By: Ethan Stone July 21, 2018

In a move that by now should surprise no one, the International Olympic Committee announced this week that men’s and women’s Ski Big Air will officially join the pantheon of Olympic sports, beginning with the 2022 Winter Olympics in Beijing, China.

Ski Big Air joins the Olympic program as one of seven new events aimed at making the Games “more youthful and gender balanced,” in the words of IOC Sports Director Kit McConnell. Other new events include women’s monobob and mixed team events in short-track skating, ski jumping, aerials and snowboard cross. With the new events and revised athlete quotas, women will make up 45% of the field in Beijing—up from 41% at this year’s Winter Olympic Games in Pyeongchang, South Korea.

The only thing that’s really surprising about the announcement is that it didn’t happen sooner. After all, snowboard Big Air made its Olympic debut this year. With the discipline itself recognized and the venue already in place, adding skiing was a no-brainer—especially given the Olympic’s recent push to include younger, more trendy sports. (If you haven’t been paying attention, make sure to tune in to climbing, surfing, mountain biking, freestyle BMX and skateboarding at Tokyo 2020.)

Since ski and snowboard Slopestyle were launched side-by-side at the 2014 Olympics, many in the snow sports community were left wondering why in Big Air, the snowboarders (literally) got the jump on the skiers. But after taking a couple of key factors into account, it’s clear to see why the Big Air rollout was staggered.

The first factor is the organization of the sport by its federation—in this case the ever-popular Fédération International de Ski, aka FIS. FIS has been running Snowboard Big Air events since 2001, providing plenty of time to build the network of events and national programs needed for a sport to become Olympic. In contrast, FIS first started recognizing Ski Big Air events in 2016, just one season before the 2018 Olympics. This left little time to build the wide international field of FIS-recognized competitors required for the sport to gain Olympic approval.

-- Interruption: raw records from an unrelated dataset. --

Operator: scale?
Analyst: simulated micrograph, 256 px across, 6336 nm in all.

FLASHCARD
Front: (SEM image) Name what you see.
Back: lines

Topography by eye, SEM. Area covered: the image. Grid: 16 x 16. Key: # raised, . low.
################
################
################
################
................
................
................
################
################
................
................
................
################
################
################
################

The second factor is a more pragmatic one: marketability. The staggered inclusion of ski and snowboard Big Air events gives organizers the chance to milk their new acquisition for all it’s worth by publicizing the debut of two “separate” freestyle events, at two different Olympic Games.

Depending on your views of the Olympics and skiing as a whole, there are a few different takeaways from the news. Here are a few of them.

Gender Equality

Olympic organizers have been using the new generation of outdoor sports to up their numbers on women’s representation, and Ski Big Air is no exception with men’s and women’s events debuting together. (Same program for snowboarding, mountain biking, surfing, climbing and skateboarding.) Reflecting participation numbers in the sport, there won’t be an even split in terms of athlete numbers:  national teams sent 29 male and 24 female slopestyle skiers to Pyeongchang for the 2018 Olympics, for example, and male participants still outweigh their female peers by a sizable amount at FIS World Cup events. Even so, the Olympic inclusion of Women’s Ski Big Air is a huge step forward for the sport, which fought for years to be included in events like the X Games. Sarah Burke would be proud.

The Freeskiing Trifecta

For those of us who’ve been watching as freeski events slowly get added to the Olympic umbrella, the inclusion of Big Air represents the conclusion of a natural cycle. Many ski journalists, including myself, have pointed out the trend of an exciting new “freestyle” sport becoming a structured, FIS-administered affair, losing its mojo in the process, and then giving birth to a newer, more rebellious version of itself that—due to its new and exciting appeal—is eventually reabsorbed into the fold.

The disciplines we now call ski halfpipe, slopestyle and big air were all founded by skiers (heavily influenced by snowboarding, to give credit where it’s due) who turned their back on competitive mogul skiing, right around the same time that that mogul skiing became Olympic. The initial energy of hot-dog skiing in the 1950s and ‘60s had evolved into three FIS-recognized disciplines: moguls, aerials and ski ballet (RIP). Now the cycle’s been completed again in the form of Halfpipe, Slopestyle and Big Air, and the “Fuck FIS” rebels of yesteryear have become today’s national team coaches.

If you subscribe to this narrative, it’s natural to wonder what the next evolutionary cycle will bring, and herein lies the silver lining. As pipe, slope and big-air inexorably turn into standardized events, we can expect a whole new generation of skiers to rebel against the norm and invent something totally new again—which, doubtless, FIS and the Olympics will be all about in 20 years, give or take. Will Ski Street debut at Reykjavik 2030? Backcountry Freestyle at Astana 2038? New Wave at Dubai 2042? It’s a brave new world out there.

Aerials vs. Big Air

One potential complication for Olympic big-air skiing is that there’s already an Olympic “big air” ski event, and it’s called Aerials—a tightly regulated discipline that the Internet routinely enjoys accusing “modern” big air skiing of turning into. With the two events, the new and the old, appearing side-by-side at the Olympics for the first time, Big Air athletes will surely be motivated to disprove the accusation that “skiing is now aerials” by showing off all the bells and whistles of the new discipline—even if that difference has been reduced to a grab and a switch landing.

 


Aerials: not what we're looking for.

MORE CITY BIG AIRS

Core skiers love to hate on FIS-sanctioned events, but it's hard to argue against an increase in city big-air events. Scaffolding jumps in urban areas attract a lot of attention to the sport, and improvements in design and maintenance techniques mean that competitors can unpack their most impressive tricks in front of big crowds. With FIS World Cup Big Airs bringing freeskiing to the heart of cities like Boston, Milan, Düsseldorf and Quebec City, it's a win-win for spectators and competitors alike.